RIPE Atlas

From Wikitech

The RIPE Atlas is a distributed network monitoring project to measure reachability and latency. There are two device types, Probes and Anchors. Probes are small, USB-powered appliances, while Anchors are 1U rack mounted equipment. Probes and Anchors test connectivity to remote Anchors and DNS root servers, and report their results to the Atlas website. WMF hosts 4 Anchors.

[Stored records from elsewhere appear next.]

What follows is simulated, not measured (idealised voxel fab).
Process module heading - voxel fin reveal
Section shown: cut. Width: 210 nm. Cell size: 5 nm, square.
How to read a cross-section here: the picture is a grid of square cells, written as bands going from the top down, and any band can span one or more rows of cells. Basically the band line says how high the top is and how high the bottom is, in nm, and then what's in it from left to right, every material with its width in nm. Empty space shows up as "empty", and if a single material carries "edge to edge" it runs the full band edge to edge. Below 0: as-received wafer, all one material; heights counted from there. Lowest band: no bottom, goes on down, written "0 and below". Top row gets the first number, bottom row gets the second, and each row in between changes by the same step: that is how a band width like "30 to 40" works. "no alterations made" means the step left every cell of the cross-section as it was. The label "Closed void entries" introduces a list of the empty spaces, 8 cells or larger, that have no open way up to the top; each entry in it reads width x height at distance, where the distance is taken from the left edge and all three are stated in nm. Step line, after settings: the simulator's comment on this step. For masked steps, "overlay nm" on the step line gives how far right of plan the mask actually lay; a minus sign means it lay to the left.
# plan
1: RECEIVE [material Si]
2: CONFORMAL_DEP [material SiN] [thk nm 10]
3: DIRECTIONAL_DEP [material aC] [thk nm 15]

The Atlas has been used to measure things like AAAA filtering, DNS root server reachability, and Internet routing response to hurricanes: https://atlas.ripe.net/results/analyses/

In addition to the stats you can get from RIPE's site, we track some statistics of our own: https://grafana.wikimedia.org/d/K1qm1j-Wz/ripe-atlas?orgId=1

Run tests from the command line

Atlas has a suite of command line tools to interact with its API. On "cluster management" production hosts (cumin1002.eqiad.wmnet, cumin2002.codfw.wmnet) SRE has the tools installed and they can be accessed when running as the 'atlas' user. All tools are also aliased with the correct sudo invocation for convenience, for example running a ssl certificate test from 99 italian probes:

cumin1001:~$ source /etc/ripeatlas.alias # load sudo aliases
cumin1001:~$ asslcert --target text-lb.esams.wikimedia.org --from-country it --probes 99 --no-report

Looking good!  Your measurement was created and details about it can be found here:

  https://atlas.ripe.net/measurements/22900971/

cumin1001:~$

Country latency measurement

latency-measurement can be used to automate the measurement of latency of each country to the various WMF servers.

Anchor setup

RIPE NCC doc: https://atlas.ripe.net/docs/howtos/installing-vm-anchor.html

Tracked in: https://phabricator.wikimedia.org/T307021

  1. If not already present, add the sandbox vlan to Netbox, the switch/router, the hypervisors and Puppet (network/data/data.yaml). See other sites like esams for example config.
  2. On a Cumin host: create the VM with those parameters: sudo cookbook sre.ganeti.makevm --vcpus 2 --memory 2 --disk 50 --network sandbox --os none --cluster XXX --group YYY atlasZZZZ
  3. In Netbox, edit the newly created VM and set its tenant to "RIPE NCC".
  4. On the primary hypervisor: Enable SPICE for that VM
  5. On the primary hypervisor: Start the VM: sudo gnt-instance start -H boot_order=cdrom,cdrom_image_path=/tmp/anchor.iso atlasZZZZ.wikimedia.org
  6. Connect to the hypervisor indicated by the error message (eg. "Hypervisor parameter validation failed on node ganeti3007.esams.wmnet") and download the Atlas image: https_proxy=http://webproxy:8080 wget https://ks.atlas.ripe.net/misc/anchor.iso -O /tmp/anchor.iso
  7. Setup the SPICE port forwarding
  8. Start the VM for real this time with the above command.
  9. Quickly (as there is a grub timeout) in the SPICE window, select the manual networking config
  10. Setup the IP config based on the IPs allocated to the VM in Netbox. NOTE THAT THE BACKSPACE KEY DOESN'T WORK SO GOOD LUCK
  11. Once the installer is running set the boot order back to disk: sudo gnt-instance modify --hypervisor-parameters=boot_order=disk atlasZZZZ.wikimedia.org
  12. Delete the previously downloaded image (rm /tmp/anchor.iso)
  13. Run the https://netbox.wikimedia.org/extras/scripts/capirca.GetHosts/ Netbox script
  14. Run Homer on the core routers